On a recent episode of “Fashion Police, ” Giuliana Rancic’s comments about 18 year old Disney Star Zendaya’s hair at the Academy Awards stirred up a firestorm of controversy.
In case you missed it, here’s a recap of what has happened to date.
1). Giuliana Rancic mentioned the words Patchouli within the same sentence as “Yeah, maybe weed” in reference to Zendaya’s locs. Contrary to what you have read elsewhere, the video clearly shows she NEVER said “and weed.” Pay attention.
Update: The video showing that Kathy Griffin said the words “or weed” has been removed from YouTube.
2) Zendaya responded to the comments.
3) Rancic’s co-host, Kelly Osbourne, vented her frustrations on Twitter. Pay close attention to the wording. “…everyone involved” and “I did not make the weed coment.” (sic)
4) Giuliana Rancic issued an apology. First on Twitter:
Then on air:
5) Zendaya responded to the apology.
6) Kelly Osbourne quit the show.
I am a television producer. As such, I once worked on the set of a television show where an idea that was introduced to an episode that I was producing was CLEARLY a bad choice. I felt like it would have been insulting to all of the talent involved. While it wasn’t stereotypical, the connotation of what they wanted the last scene of the episode to be was egregious.
In fact, there were several incidents on the same show and one was so blatantly stereotypical that I couldn’t believe that it was being considered.
I wanted to stew in my “righteous indignation” and wallow in the “how dare they” and “aren’t we past this” but I didn’t. Because I realized that not every person who fosters the spirit of stereotypes is aware that they are doing it.
Instead, I SPOKE UP. I used each incident as a teaching moment for the Executive Producer who had the final say about what went to the network and challenged other members of the crew to see things through the eyes of others.
What does this have to do with the Zendaya controversy?
Producers are ultimately responsible for what appears on television. They are responsible for what they give the network to “vet”. When a television show is being shot, there is RARELY just “one take.” According to Kelly Osborne, the words in question were recorded “three times” and US Weekly states it was “in front of an audience of about 30 people.”

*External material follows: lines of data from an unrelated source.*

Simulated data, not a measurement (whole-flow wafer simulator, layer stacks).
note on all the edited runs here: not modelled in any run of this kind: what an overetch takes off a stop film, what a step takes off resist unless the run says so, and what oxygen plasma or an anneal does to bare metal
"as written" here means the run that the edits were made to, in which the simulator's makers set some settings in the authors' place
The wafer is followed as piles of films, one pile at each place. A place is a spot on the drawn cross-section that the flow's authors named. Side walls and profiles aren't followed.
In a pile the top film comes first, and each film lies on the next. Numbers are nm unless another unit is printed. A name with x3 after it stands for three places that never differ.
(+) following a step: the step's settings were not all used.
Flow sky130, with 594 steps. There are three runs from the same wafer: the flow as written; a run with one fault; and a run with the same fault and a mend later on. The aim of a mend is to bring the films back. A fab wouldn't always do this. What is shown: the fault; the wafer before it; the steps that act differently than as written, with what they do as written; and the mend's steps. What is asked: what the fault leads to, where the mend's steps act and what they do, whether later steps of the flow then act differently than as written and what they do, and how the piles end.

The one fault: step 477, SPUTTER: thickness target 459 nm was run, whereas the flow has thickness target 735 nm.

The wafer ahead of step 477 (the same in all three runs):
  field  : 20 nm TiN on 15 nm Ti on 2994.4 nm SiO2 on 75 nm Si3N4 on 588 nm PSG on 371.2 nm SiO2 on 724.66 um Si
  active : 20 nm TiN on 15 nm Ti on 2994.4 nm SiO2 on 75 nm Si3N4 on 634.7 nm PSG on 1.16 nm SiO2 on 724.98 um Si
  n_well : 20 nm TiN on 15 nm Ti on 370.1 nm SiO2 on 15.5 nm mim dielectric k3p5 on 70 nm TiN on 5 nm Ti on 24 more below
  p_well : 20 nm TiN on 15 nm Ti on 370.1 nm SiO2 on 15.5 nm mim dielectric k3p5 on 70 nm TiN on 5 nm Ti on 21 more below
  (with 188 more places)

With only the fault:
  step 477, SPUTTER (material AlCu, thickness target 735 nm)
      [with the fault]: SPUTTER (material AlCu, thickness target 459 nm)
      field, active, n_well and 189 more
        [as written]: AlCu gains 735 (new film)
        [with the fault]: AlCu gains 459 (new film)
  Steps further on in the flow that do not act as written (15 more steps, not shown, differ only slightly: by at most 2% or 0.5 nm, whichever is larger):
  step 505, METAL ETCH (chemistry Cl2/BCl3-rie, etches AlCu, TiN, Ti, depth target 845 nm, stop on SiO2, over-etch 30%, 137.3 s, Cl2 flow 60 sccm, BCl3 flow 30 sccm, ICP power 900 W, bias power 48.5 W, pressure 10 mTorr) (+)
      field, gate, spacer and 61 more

Let’s look at how TV works:
1) No matter what you believe about “reality” television, there IS a script. Without a script, there would be no structure to the show. There needs to be a story line in each episode of the show. Now, it may be “loosely scripted” which means that the express goal of the episode is accomplished within certain “beats” of action with no rules about how that action is achieved. There are times when talent is handed or coached to use specific verbiage. Nothing is ever shot without a producer present. And it is their job to make sure they get everything necessary to complete the episode. It is very common for the Producer to prod the talent off camera by:
a) asking them to repeat what they said another way
b) asking the talent to expound on what they think the talent meant to say or
c) telling the talent what they should say.
I’ve done it.
2) Once the episode is shot, it goes into an edit. There is typically a Story Producer who oversees the edit. So, not only has the first producer seen the live version of the comments, now another producer and editor are aware of what was said. Then, the episode goes BACK to the executive producer for approval before it is submitted to the Network. At ANY point, the decision could have been made NOT to send those comments to the network.
3) The Network makes the final decision about what is aired based on what has been submitted to them. Throughout this process, there are a flurry of “notes.” The Story Producer will give the editor verbal or written “notes” about what to include and what to cut out. The Executive Producer may give “notes” about changing the angle of the story. The Network gives “notes” about what works in the episode and what does not. It’s not live television. A plethora of eyes have seen the “locked” version of the episode.
So, what happened with this episode?
Quite simply: several people, not just Giuliana Rancic, felt perfectly comfortable with the “or weed” reference.
Let’s go back to Kelly’s words. Specifically two points:
1) “…everyone involved.” She was not solely calling out Rancic for her comments. She was calling out “…everyone involved” in the process of getting those comments on air, which included the producers and the Network.
2) “I did not make the weed coment.” (sic) Now, let’s look at an extended version of the clip, paying close attention to this EXCHANGE which starts at 1:19 into the clip. By saying she did not make the weed comment, she clearly implied that someone other than Giuliana made the initial comment. Since there is only one other woman on the panel, we know who said it.
Rancic: “I feel like she smells like patchouli oil.”
Kathy Griffin: “or weed”
Rancic: “Yeah, maybe weed.”
The conversation about Zendaya’s hair actually started with a reference to her “Poetic Justice braids” by co-host Brad Goreski. *sigh* Braids are not the same as locs, but this isn’t a dissertation about the entire episode or the often blurred lines in comedy, so forgive me for digressing.
“and weed” is what the media has been feeding you all of this time when what was really said was “or weed.”
Who introduced weed into the conversation?
Why has no one made mention of that? If the phrase was deemed racially offensive, why would she not be held as culpable as Rancic?
Giuliana was actually expressing herself after Kathy Griffin mentioned “or weed.” Griffin was also the first person to quip about how it is now legal in some states.
Some have mentioned that if a comedian such as Joan Rivers made the same remarks, people would have taken it as a joke and gotten over it.
Does this mean that Kathy Griffin’s D-List humor was so irrelevant that people felt it better to attribute the “or weed” remark entirely to Giuliana?